H01 - Voice and Violence in the Public Sphere

Date: Jun 2 | Time: 08:45am to 10:15am | Location:

Chair/Président/Présidente : Lev Marder (Queens University)

Discussant/Commentateur/Commentatrice : Anna Drake (University of Waterloo)

A Spotting Fire: Embodied Political Resistance and the Struggle Against Gender Apartheid: Sara Hassani (The New School)
Abstract: This paper explores the historically elevated and gendered rates of self-immolations among young, poor, married women in the Persian belt countries of Iran, Afghanistan and Tajikistan. Drawing on interviews with survivors of self-immolation in all three countries as well as interviews with burn doctors, epidemiologists and civil society actors, I challenge the gendered and pathologizing language of the state that dissimulates these acts through the familiar language of ‘suicides’ and discuss the culturally-embedded and conflictual language of affect forged via the incineration of the body. I argue that the material and symbolic power of women’s self-immolations defy both cultural forms of patriarchy at the family level and its refracted power in structures of the state, thereby grounding the importance of embodied acts of resistance occurring within the confines of the private sphere for the study of politics. Offering up the image of a ‘spotting fire’ – one that travels from the western most regions of Iran (in Iranian Kurdistan) eastward, through central Afghanistan and southern Tajikistan – as a way to conceive of the historical emergence of self-immolations as a common signifier for women’s resistance to the harsh demands of gender apartheid, I challenge the narrowness of predominant views which insist that social movements and political resistance are to be found ‘out on the streets.’ As I demonstrate, these approaches neglect to consider the structural and subjective realities shaped by gender, ethnicity and class and their impacts for how political resistance is articulated across various cultures and political landscapes.

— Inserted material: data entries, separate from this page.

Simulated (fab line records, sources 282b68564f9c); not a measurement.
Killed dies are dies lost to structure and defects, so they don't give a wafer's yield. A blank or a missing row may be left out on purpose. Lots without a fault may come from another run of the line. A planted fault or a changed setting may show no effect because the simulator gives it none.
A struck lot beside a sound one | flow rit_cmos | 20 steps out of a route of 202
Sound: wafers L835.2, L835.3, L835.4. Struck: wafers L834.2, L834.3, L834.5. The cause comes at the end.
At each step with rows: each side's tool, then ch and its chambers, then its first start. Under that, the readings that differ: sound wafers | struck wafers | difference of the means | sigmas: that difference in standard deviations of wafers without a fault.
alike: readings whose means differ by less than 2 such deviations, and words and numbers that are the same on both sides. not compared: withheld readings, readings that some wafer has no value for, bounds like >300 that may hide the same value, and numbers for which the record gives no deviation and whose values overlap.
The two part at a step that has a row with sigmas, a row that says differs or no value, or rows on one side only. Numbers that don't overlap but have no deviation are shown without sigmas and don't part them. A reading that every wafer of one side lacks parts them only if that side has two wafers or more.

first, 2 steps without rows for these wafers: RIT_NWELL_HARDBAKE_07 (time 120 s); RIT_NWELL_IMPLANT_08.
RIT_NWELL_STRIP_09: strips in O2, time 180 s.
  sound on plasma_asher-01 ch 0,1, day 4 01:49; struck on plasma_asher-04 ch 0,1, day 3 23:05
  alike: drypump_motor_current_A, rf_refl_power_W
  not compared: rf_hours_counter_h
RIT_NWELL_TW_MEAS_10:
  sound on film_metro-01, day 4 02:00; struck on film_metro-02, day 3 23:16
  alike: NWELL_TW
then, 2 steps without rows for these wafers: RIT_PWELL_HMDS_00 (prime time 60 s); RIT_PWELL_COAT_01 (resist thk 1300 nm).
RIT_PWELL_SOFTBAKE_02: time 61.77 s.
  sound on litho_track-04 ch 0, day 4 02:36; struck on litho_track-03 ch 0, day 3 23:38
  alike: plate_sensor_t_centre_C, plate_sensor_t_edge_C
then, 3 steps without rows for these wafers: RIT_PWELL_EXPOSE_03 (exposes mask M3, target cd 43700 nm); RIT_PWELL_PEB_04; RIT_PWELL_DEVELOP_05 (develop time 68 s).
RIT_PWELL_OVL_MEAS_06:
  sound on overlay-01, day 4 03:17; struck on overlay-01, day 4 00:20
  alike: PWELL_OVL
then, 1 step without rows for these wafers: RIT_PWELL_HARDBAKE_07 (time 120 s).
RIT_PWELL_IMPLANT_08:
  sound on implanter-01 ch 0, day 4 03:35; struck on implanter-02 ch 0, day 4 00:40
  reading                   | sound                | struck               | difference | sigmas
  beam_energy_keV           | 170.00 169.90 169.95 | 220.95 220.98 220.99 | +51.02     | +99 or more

Rethinking the Democratic Value of Public Policy Debates: The Case of the 'Munk Debates': Simon Lambek (Vanderbilt University)
Abstract: I explore the effects of public policy debates on 21st century democracies through an examination of a high-profile and controversial 2018 “Munk” policy debate between David Frum and Steve Bannon. I ask: When policy debates simultaneously solicit significant public interest and applause as well as anger, condemnation and calls for protest, censure and boycott, how should normative and critical theorists respond? Moving beyond a free speech paradigm, I leverage a rhetorical and hermeneutic framework in order to investigate the constitutive effects of public debate on contemporary democracies. I argue that, in contrast to monological rhetoric (such as political speeches), debates broadcast a spectrum or range of opinions which often purport to represent the breadth of the public sphere rather than just a single perspective. In so doing, public debates help to construct, constrict or expand the boundaries of the public sphere, demarcating the acceptable limits of reasonable opinion on matters of political importance. For this reason, public debates present a unique case and merit specific normative and critical attention.


Lockean Equality: Mary Jo MacDonald (University of Toronto)
Abstract: Locke’s Two Treatises of Government defend a principle of natural equality—no person is naturally subject to another. Despite his rejection of natural hierarchies, Locke does seem to make an exception. Describing the relations of husband and wife, Locke claims that the wife should defer to the husband since he is “the abler and the stronger” (par. 82). To make sense of this apparent contradiction, I argue that we need to understand the role of the family in Locke's overall argument. Locke discusses the family at length in this work because he is giving a genealogy of the state beginning with the household. This genealogical approach is fundamentally anti-absolutist—by highlighting how the organization of power has changed over time, Locke shows that power is not absolute, but is something that should be limited by the purpose of the association. This interpretation helps reconcile Locke’s comments on natural equality and conjugal authority. Since Locke gives a genealogy, he discusses the family in two different contexts: the family as the origin of political society and the family in political society. While Locke thinks that wives should be subject to their husbands in the state of nature because the purpose of these associations is warfare, he does not think this is the case in civil society. Strength is no longer a relevant basis on which to distribute authority in civil society. Since women are only subject to men in one context, I argue that Locke's claim about women does not violate his principle of equality.


On the Epistemic Possibilities of Violence: Grant Andersen (York University, Ontario)
Abstract: From the perspective of political thought which views action in terms of speaking and initiating, or in terms of communicative action, violence is distinguished from normative concepts of political action by its muteness. For this reason, violence appears to promise very little for the purpose of disclosing political phenomena. However, in political thought there is a distinct tradition, with a surprising degree of continuity, of viewing politics in terms of struggle, and interpreting politics through analogies drawn from strategic action and warfare. This tradition is versatile, occupying fields as diverse as history, political analysis, arts of statecraft, and moral philosophy. The following essay describes the properties, themes, and epistemic properties of this tradition by examining how it is employed in Niccolò Machiavelli’s statecraft, Henri de Boulainvilliers’ histories, and Friedrich Nietzsche’s philosophy. Special attention will be given to the anthropological dimensions of this tradition, and to the way it is altered as it is applied in new fields and to new objects of criticism.